Something Familiar  

I feel certain that the largest part of all photographs ever taken or being taken or to be taken is and will continue to be, portraits. This is not only true, it is also necessary. We are not solitary mammals, like the elephant, the whale and the ape. What is most profoundly felt between us, even if hidden, will reappear in our own portraits of one another.             

 -Ben Maddow, 1977 [1]

This series is about the two worlds we occupy, our inner universe of self and the one that forms us. It’s about those moments of vulnerability when we retract into ourselves and peek out from inside. The soft tissue of our hearts and minds protected by the barriers we place around us, and the ones we find ourselves surrounded by. 

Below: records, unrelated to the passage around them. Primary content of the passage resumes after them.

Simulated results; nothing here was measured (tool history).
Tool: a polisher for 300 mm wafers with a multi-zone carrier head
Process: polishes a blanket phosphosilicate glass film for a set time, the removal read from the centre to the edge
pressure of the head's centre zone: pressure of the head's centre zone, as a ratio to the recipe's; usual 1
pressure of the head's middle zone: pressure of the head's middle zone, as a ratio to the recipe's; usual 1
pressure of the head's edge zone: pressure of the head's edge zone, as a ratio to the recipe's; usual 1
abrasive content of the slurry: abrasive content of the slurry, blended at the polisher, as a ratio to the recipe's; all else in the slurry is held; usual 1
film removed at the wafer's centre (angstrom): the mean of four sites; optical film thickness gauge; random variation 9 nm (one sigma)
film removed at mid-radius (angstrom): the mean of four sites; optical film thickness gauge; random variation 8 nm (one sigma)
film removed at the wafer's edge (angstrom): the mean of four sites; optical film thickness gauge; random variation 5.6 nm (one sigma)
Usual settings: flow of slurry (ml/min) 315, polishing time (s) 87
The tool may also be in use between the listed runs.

I’m interested in exploring relationships both outside and within the portrait. They are as much about the construction, the form and the objectification of images as their emotional content. They represent the fragility and the unseen behind what we present to the world and how we present it.

 A kind of tension is formed in presenting dualities and meeting points: open and closed, soft and hard. The creation of simulacra protects the emotional core in the portrait and establishes another layer for silent contemplation… The introverted sensation in the extroverted object. Portraits have this uncanny power in being so charged with the ability to strike an emotional core that sits so deep within us. They can also be such great deceivers in their construction that they give no certain answers and ultimately reflect us back upon ourselves.

The framing and reframing both unify and separate them, representing mind and body, that of which we recognize in ourselves hidden from others and that of which is hidden from us. But they are also subtle reminders that what we see, what was and what we perceive are not necessarily the same. 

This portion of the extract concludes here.